For the first time since 1999, the Texas Longhorns basketball program has won three games in three consecutive days.
No. 17 Texas picked up three NCAA Tournament-caliber wins against Davidson, Indiana, and No. 14 North Carolina to improve to 4-0 on the 2020-21 season.
Shots weren’t falling down the stretch in the championship game and whistles were in favor of North Carolina late, but Texas managed to weather the storm and found a way to win. Overall, a strong collective effort from the Longhorns in Asheville this week.
Senior year Matt Coleman can be special
College basketball teams are typically as good as the play of their point guards. It’s evident that this team will go as far as the play of their senior point guard. And so far, Matt Coleman has been terrific through four games.
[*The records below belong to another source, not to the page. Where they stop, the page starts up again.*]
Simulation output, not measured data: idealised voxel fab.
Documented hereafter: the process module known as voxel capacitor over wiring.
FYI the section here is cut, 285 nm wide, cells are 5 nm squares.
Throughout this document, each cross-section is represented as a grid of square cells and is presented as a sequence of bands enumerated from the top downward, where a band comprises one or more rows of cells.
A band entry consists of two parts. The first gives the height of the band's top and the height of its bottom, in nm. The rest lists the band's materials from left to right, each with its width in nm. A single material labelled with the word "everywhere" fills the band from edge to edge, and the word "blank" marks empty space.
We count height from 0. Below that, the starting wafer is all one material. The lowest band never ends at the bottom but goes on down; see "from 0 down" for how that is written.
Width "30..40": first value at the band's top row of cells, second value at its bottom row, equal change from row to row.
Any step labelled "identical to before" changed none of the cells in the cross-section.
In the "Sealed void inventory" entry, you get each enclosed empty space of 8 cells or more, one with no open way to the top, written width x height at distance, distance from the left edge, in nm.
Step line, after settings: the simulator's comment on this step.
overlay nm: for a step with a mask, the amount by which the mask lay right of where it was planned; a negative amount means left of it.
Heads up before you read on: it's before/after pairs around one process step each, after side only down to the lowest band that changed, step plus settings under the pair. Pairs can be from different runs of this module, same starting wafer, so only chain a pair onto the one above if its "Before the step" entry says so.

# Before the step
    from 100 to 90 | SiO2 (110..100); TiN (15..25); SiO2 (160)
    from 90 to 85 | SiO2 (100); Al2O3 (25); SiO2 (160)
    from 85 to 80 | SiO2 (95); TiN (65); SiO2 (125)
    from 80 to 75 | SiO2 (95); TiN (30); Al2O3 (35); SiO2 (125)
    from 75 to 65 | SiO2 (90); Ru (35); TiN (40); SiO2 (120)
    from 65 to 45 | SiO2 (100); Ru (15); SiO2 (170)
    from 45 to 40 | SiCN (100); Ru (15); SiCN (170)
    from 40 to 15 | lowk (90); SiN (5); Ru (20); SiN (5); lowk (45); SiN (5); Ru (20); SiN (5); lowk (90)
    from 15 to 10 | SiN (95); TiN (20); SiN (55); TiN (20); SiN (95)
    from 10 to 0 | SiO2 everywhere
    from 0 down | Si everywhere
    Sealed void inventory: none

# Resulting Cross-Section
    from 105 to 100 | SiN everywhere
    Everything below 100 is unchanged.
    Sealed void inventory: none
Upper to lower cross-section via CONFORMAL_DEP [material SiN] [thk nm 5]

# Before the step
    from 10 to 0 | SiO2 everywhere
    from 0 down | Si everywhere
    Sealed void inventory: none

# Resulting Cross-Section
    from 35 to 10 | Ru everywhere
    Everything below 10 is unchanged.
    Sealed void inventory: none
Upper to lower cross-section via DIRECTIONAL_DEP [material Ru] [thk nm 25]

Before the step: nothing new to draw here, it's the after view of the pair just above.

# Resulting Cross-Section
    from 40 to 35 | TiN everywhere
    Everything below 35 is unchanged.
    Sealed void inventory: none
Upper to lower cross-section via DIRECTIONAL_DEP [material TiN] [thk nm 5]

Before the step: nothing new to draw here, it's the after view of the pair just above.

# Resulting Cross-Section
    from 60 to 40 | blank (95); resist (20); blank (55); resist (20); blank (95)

After capturing the program’s first ever Maui Invitational championship with a game-winning isolation step-back jumper from just beyond the free-throw line, Coleman’s post-game words spoke volumes on how much this win means for himself, his head coach, and the rest of the team going forward in a season where nothing is a guarantee.
Coleman: “I’m really winning for coach, man. He takes a lot of heat. Myself and a lot of our guys, we want to play for coach Smart. He’ll sacrifice anything for us so we want to do the same.”
Get used to him being the go-to player in clutch moments when the game on the line. This is a player that’s been recruited or coached by Shaka Smart for nearly half of his life.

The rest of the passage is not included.